我需要第二个接口 class 的虚拟析构函数吗？

Question

I've got classes called "Base" and "Derived".

struct Base {
    Base() = default;
    virtual ~Base() = default;
    Base(const Base&) = delete;
    Base& operator=(const Base&) = delete;

    virtual void DoStuff() = 0;
};

The "Base" class needs virtual destructor and it's understandable. Also I don't allow copying of this class

struct Derived : Base {
    Derived() = default;
    ~Derived() override = default;

    void DoStuff() override { /*...*/ }
};

int main()
{
    std::shared_ptr<Base> a = std::make_shared<Derived>();
    a->DoStuff();
    return 0;
}

Now let's introduce other classes called, I don't know, Callable and DerivedCallable

struct Callable
{
    virtual void Call() = 0;
};

struct DerivedCallable : Base, Callable
{
    DerivedCallable() = default;
    ~DerivedCallable() override = default;

    void DoStuff() override { /*...*/ }
    void Call() override { /*...*/ }
};

int main()
{
    std::shared_ptr<Base> a = std::make_shared<Derived>();
    a->DoStuff();

    {
        auto callableA = std::dynamic_pointer_cast<DerivedCallable>(a);
        if(callableA) {
            callableA->Call();
        }
    }

    std::shared_ptr<Base> b = std::make_shared<DerivedCallable>();
    b->DoStuff();
    
    {
        auto callableB = std::dynamic_pointer_cast<DerivedCallable>(b);
        if(callableB) {
            callableB->Call();
        }
    }

    return 0;
}

Derived does not inherit from Callable , so callableA is nullptr, thus the if statement won't execute the Call() function.

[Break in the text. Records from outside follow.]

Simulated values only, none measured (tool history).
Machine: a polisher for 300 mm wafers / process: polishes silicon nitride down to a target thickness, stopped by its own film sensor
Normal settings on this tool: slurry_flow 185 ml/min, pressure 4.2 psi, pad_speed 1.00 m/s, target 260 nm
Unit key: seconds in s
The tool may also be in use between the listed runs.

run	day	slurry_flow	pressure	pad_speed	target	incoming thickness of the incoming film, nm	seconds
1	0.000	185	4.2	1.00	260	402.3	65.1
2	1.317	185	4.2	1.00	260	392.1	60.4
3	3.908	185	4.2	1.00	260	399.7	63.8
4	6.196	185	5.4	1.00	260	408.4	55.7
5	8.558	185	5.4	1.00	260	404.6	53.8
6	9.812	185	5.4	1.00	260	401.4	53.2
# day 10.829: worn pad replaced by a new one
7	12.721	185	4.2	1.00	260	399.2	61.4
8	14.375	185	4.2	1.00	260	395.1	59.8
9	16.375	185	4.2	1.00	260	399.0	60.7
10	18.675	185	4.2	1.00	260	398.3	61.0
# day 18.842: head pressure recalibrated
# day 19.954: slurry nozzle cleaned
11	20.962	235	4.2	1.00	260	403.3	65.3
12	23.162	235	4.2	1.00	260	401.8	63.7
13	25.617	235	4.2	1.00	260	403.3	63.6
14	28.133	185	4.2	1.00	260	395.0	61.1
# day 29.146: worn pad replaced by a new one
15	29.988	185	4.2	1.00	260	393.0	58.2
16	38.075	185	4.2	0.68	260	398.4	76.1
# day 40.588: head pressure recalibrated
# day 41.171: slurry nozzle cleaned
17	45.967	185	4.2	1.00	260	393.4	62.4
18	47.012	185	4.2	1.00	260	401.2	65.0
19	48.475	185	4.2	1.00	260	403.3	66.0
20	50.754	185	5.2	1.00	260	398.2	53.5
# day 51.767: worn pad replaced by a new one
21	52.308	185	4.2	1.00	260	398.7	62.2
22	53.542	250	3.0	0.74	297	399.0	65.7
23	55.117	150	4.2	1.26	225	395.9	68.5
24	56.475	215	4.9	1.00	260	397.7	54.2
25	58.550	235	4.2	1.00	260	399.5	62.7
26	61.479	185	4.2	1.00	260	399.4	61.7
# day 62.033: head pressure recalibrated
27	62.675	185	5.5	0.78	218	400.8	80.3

DerivedCallable on the other hand inherits from Callable and the std::dynamic_pointer_cast will increase the ref count of the object to 2, so when the callableB gets out of the scope the object won't be deallocated, only the refcount will decrease to 1 and then the main function will deallocate b .

Does Callable need to have a virtual destructor?

Answer 1

You only need a virtual destructor if you are ever going to delete a derived class object through a base class pointer.

Since you are using std::shared_ptr , you don't need any virtual destructors because the shared_ptr stores a correctly typed deleter (no matter how you cast it).

If you are ever going to own a DerivedCallable object with a Callable pointer ( std::unique_ptr<Callable> or something else that calls delete on a Callable* ), then it should have a virtual destructor. However, if you only ever have non-owning references with Callable* , then you don't strictly need the virtual destructor.

Adding a virtual destructor when the class already has other virtual members is very cheap, so it's fine to add it so that you don't have to worry about accidentally delete -ing it wrong.

Answer 2

It depends. In theory, Base doesn't need a virtual destructor. You need a destructor to be virtual when you lug around an object which has a different dynamic type than its static type.

In your example, you have Base pointer that really points to a Derivied object. If you were not to make ~Base() virtual, then, destroying that object would exhibit undefined behaviour -- likely by failing to destroy the Derived portion of the object.

So, as long as you don't plan to have an (owning,) pointer to your object through a particular base class. that base class's destructor need not be virtual.